Although there was consistent interest in starting a Nativity model school in Winnipeg over the years and especially from within the SPHS community, the necessary circumstances and commitment only emerged more recently. Mr. and Mrs. Paul Hill from Regina, Saskatchewan were honoured at the November 2012 St. Paul’s High School Ignatian Tribute Dinner for their commitment to service, and for reflecting the ideals of a Jesuit education as living examples of being Men and Women for Others. Among the many expressions of their generosity and service, the Hills were instrumental in founding Mother Theresa Middle School (MTMS) in 2011 as Canada’s first Jesuit endorsed Nativity school serving the North Central Regina neighbourhood. At the Tribute Dinner Paul Hill shared the story of why he and his wife Carol helped to found the school. He noted that they were inspired to found MTMS following a meeting with Mother Theresa herself, who counselled them and other business leaders to “identify a need in your community and then give yourself and your resources to fill this need.” He also encouraged the establishment of a similar school in Winnipeg.

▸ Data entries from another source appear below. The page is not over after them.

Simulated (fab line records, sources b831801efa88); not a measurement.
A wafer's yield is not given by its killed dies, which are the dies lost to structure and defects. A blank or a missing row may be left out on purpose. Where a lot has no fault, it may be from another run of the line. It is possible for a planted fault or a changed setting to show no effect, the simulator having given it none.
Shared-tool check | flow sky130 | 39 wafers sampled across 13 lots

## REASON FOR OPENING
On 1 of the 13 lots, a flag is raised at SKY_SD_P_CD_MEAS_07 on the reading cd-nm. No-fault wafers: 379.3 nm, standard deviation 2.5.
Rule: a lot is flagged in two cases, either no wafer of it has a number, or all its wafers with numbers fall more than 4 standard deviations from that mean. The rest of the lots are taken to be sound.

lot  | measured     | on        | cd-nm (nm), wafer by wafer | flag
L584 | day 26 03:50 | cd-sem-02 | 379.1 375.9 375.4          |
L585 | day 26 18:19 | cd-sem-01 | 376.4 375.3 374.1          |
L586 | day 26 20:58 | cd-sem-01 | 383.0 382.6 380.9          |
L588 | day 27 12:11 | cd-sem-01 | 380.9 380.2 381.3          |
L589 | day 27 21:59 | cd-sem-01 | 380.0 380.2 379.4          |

The seeds planted at the dinner sprouted renewed interest among key members of the St. Paul’s High School alumni community for starting a similar school in Winnipeg. After an initial visit to MTMS by Mr. Mark Chipman, a group of SPHS senior administrators and additional SPHS alumni visited MTMS in the fall of 2013. Inspired and encouraged by what they saw, this group then travelled to visit Nativity schools in Milwaukee and Chicago. The senior administrators of SMA also visited MTMS in December 2013. These visits solidified belief in the Nativity school model and strengthened hopes for a similar school in Winnipeg. A Working Committee involving these people was established and in July 2014 Mr. Tom Lussier was hired as Project Director to conduct a year-long feasibility study on starting a Nativity school in Winnipeg. After the completion of Part I of the GMS Feasibility Study, with the encouragement and support of the NativityMiguel coalition, MTMS of Regina, the Canadian Jesuits and SPHS, a decision was made in the spring of 2015 to go forward with establishing Gonzaga Middle School in the Point Douglas neighbourhood of Winnipeg.
Gonzaga Middle School opened its doors in September 2016 thanks to the inspiration, compassion and generosity of Mr. Mark Chipman, Executive Chairman of True North Sports and Entertainment, Mr. Steve Chipman, President of Birchwood Automotive Group and Mr. Bob Puchniak, past Chief Financial Officer of James Richardson and Sons Limited.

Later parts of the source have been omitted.